Trump announces 10 percent tariffs on all imports, additional taxes for some 60 countries
The nation could see average import taxes reach 1930s levels.
Updated
April 2, 2025 at 4:44 p.m. EDT today at 4:44 p.m. EDT
The announcement is the culmination of weeks of internal discussions among senior Trump officials, who have tried resolving numerous conflicting purposes of the president’s tariff agenda.
Initially, Treasury Secretary Scott Bessent pitched the April 2 announcement as creating “reciprocal” tariffs, in which countries could negotiate to have their duties lowered in deals with the White House. But last week, Trump asked advisers why the administration could not impose a simple single flat tariff rate on all countries, perhaps as high as 20 percent, The Washington Post previously reported.
Having one flat tariff rate was also meant to provide an incentive for companies to invest in the United States that would not be later rescinded as part of a deal, an idea Trump had run on during his 2024 presidential campaign. Through this week, Trump officials sought to reconcile their push for a “reciprocal” tariff agenda with the president’s desire for a universal tariff, which could bring in hundreds of billions of revenue to federal coffers.

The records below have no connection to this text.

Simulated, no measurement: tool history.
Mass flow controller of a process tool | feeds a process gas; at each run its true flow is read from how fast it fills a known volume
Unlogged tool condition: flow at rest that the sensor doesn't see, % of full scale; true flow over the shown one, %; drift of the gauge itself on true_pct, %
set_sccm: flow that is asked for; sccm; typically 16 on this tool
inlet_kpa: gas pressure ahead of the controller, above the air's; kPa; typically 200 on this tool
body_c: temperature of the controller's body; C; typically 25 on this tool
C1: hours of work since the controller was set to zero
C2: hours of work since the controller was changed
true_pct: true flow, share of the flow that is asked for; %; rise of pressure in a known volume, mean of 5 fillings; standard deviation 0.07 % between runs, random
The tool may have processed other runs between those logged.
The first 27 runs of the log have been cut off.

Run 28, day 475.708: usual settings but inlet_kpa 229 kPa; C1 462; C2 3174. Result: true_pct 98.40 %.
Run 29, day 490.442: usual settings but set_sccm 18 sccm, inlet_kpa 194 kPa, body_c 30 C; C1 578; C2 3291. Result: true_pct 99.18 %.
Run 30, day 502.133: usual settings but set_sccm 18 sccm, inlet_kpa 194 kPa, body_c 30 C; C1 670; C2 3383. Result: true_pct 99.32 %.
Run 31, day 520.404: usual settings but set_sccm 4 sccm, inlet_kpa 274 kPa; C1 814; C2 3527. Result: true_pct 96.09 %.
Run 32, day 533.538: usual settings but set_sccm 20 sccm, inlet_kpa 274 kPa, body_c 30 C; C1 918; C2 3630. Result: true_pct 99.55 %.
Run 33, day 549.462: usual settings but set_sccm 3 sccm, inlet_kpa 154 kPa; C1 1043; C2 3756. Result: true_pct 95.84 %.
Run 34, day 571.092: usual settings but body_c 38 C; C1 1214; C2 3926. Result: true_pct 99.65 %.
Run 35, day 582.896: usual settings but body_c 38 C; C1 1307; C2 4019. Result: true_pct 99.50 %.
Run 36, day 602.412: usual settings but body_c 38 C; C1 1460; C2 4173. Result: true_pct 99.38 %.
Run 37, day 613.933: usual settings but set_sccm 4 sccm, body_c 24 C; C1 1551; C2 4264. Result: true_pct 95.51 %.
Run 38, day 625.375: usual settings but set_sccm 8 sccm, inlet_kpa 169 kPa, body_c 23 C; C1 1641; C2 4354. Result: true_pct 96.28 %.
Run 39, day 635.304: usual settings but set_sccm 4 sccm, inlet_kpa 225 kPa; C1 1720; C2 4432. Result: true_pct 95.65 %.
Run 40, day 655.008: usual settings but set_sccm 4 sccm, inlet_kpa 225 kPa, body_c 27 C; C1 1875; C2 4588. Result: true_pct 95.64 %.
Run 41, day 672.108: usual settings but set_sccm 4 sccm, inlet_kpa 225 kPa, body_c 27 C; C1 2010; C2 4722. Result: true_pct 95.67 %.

Meetings late Tuesday involved Bessent, Commerce Secretary Howard Lutnick, Chief of Staff Susie Wiles and senior advisers Peter Navarro and Stephen Miller, according to two people familiar with the matter, who spoke on the condition of anonymity to reflect private deliberations. White House aides had grown concerned about the potential stock market reaction, said Wilbur Ross, who served as commerce secretary during Trump’s first term. That may explain why the administration did not pursue a 20 percent rate.
“There are some people who want it to be one rate for everywhere, on everything. Others want it everywhere, but by product. And others want it by product and by country. So there’s different ways of trying to accomplish it,” Ross said Wednesday before the official tariff announcement. “They’ve been scurrying around a lot at the last minute.”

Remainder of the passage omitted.